Apache County sets June 2 hearing on 2026-27 budget
Apache County will hear public comment June 2 on a budget package that could affect property taxes, libraries, public health, jails and flood control.

Apache County residents will have a direct say before supervisors consider the county’s 2026-27 budget, a decision that can reach into property tax bills, library funding, public health services, detention costs and flood control spending.
The public hearing is set for Tuesday, June 2, 2026, at 8:30 a.m. MST in the Board of Supervisors meeting room at 75 West Cleveland Street in St. Johns. The tentative package includes the Apache County Library District, Public Health Services District, Jail District, Juvenile Jail District, Flood Control District, Junior College Tuition and Post Secondary Education, making it a countywide budget hearing with local consequences for families, parcel owners and service users from Eagar and Springerville to Chinle.
Residents can review tentative budget copies at the County Manager’s Office, also at 75 West Cleveland Street, during regular business hours Monday through Thursday from 6:30 a.m. to 5:30 p.m. That is the clearest place to see whether the new spending plan shifts money toward public safety, health, education support or other county functions before the board takes any final action.

The hearing comes a year after Apache County adopted its 2025-26 budget on June 3, 2025, following a public hearing the same day. That budget provides the baseline for what taxpayers may compare against this year’s proposal. The county’s 2025-26 primary property tax levy was $3,605,859, and its secondary property tax levy was $7,204,949. The county also said it was proposing a $70,633 increase in primary property taxes, or 2%, which would have put primary county taxes on a $100,000 home at $75.00 instead of $73.53.
Those numbers matter because the budget is not just about bookkeeping. In the prior year, Apache County’s total primary tax rate was 0.7500 and its total secondary rate was 1.5402, while the adopted budget summary showed total all-funds expenditures and expenses of $78,318,745, including $28,123,046 in the General Fund and $50,195,699 in Special Revenue Funds. The county’s tax-rate resolution also shows how much of the budget is tied to special districts and programs, including the library, public health, jail, juvenile jail, junior college tuition, post secondary education, flood control and fire district assistance.

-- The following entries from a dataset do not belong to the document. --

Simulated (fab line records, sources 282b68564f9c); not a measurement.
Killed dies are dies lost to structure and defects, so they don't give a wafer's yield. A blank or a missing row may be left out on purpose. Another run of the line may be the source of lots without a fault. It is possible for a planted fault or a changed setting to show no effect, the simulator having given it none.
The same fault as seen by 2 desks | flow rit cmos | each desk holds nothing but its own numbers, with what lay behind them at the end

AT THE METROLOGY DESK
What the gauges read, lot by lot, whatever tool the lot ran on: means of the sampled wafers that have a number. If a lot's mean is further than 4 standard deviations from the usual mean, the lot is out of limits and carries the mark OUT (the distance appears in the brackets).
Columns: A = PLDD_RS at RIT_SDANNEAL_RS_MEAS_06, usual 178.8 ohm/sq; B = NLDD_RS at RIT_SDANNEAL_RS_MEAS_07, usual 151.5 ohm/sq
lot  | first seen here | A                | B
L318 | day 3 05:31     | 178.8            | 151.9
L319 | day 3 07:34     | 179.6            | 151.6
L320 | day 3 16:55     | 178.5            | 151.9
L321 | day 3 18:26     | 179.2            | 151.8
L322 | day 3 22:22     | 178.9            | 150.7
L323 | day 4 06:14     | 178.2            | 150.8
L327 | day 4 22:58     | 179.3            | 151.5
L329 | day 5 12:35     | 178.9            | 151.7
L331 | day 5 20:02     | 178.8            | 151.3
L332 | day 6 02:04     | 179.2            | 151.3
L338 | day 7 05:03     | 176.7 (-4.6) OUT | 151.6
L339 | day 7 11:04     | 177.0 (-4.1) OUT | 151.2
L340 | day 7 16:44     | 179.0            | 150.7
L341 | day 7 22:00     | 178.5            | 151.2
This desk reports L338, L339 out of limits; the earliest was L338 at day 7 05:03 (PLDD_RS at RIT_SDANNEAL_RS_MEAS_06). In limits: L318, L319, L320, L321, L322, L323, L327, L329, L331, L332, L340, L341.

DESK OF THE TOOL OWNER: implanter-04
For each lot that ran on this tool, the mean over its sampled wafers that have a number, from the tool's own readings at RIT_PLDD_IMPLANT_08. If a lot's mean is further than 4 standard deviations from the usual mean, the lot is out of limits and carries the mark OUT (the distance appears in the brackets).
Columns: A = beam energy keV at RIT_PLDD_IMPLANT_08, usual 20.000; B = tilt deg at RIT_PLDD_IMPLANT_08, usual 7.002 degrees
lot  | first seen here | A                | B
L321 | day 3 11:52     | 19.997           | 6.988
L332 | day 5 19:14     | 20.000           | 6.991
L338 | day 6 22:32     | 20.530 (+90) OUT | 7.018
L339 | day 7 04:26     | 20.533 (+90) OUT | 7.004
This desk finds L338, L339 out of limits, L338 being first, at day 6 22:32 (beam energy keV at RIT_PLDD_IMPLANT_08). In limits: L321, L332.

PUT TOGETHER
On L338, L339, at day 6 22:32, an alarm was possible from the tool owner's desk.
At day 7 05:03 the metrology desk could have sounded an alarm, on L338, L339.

The Board of Supervisors, a three-member governing body, will decide after public input whether to move the tentative plan forward. The current board consists of Joe Shirley, Jr. of District I, Alton Joe Shepherd of District II and Nelson Davis of District III, with Davis serving as chairman and Shirley as vice chairman. Under Arizona’s budget rules in Title 42, Chapter 17, the hearing is the moment when residents can still push for changes before the county locks in spending and tax decisions for the year ahead.